Chase’s CEO, Jamie Dimon, was given prime space on the New York Times‘ op-ed page today (7/12/16) to declare that his bank was doing something about “wage stagnation” and “income inequality” by “giving thousands of employees a raise”:
Our minimum salary for American employees today is $10.15 an hour…almost $3 above the current national minimum wage. Over the next three years, we will raise the minimum pay for 18,000 employees to between $12 and $16.50 an hour for full-time, part-time and new employees, depending on geographic and market factors.
“A pay increase is the right thing to do,” declares Dimon.
How nice of the Times to give one of our corporate overlords a chance to let us know he’s doing the right thing!
Chase is the largest bank in the United States, and in 2015 it made $23.9 billion in after-tax income. You may have gotten the (intended) impression from Dimon’s op-ed that Chase has 18,000 employees; in fact, it has 241,000. That means for each one of its employees, the company is making $99,000 in profit. By comparison, the prospect of a $1.85-an-hour raise for 7 percent of them over three years is rather small potatoes.
Dimon himself made $27 million in compensation in 2015. Right now, the lowest-paid full-time Chase employee makes 0.08 percent as much as the CEO; for those who get the pay raise, after it goes through, it’ll be 0.09 percent—assuming that Dimon doesn’t get a pay raise of his own in the next three years. So not much of a blow against income inequality—a problem that is in large part driven by the financial industry’s soaring profits.
That these meager advances were seen as significant news that deserved trumpeting on the New York Times op-ed page is reason enough for the Chase PR team to break out the champagne. But the real reason this is such a win for them is that these wage increases are largely involuntary.

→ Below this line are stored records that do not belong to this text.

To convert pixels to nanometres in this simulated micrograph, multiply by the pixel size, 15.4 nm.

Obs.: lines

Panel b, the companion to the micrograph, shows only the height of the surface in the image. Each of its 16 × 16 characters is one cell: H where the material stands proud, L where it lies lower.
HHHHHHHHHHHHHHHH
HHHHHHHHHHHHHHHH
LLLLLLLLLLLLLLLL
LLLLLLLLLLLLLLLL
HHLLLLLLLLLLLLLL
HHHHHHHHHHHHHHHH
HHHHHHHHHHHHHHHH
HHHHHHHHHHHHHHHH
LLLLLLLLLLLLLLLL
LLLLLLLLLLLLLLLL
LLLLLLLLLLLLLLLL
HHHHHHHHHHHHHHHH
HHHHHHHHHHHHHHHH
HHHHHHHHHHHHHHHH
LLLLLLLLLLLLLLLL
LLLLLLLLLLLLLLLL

Consider: In New York City, where Chase is based and more than 10 percent of its employees work, the minimum wage will be not $12 but $15 in 2019, and the rest of the state will soon follow. California, the state with almost a fifth of Chase branches, will have a $12 minimum wage in 2019, increasing to $15 by 2022. Many other states have already increased their minimum wages or are considering following suit; if the federal minimum wage is not increased by 2019, that would be the longest interval without an increase since a national wage floor was introduced in 1938.
So the raises Dimon is bragging about doling out will be legally mandated—if not everywhere in the US, at least in large areas where Chase operates. And thus one of the prime beneficiaries of income inequality is allowed by the New York Times to pose as its adversary.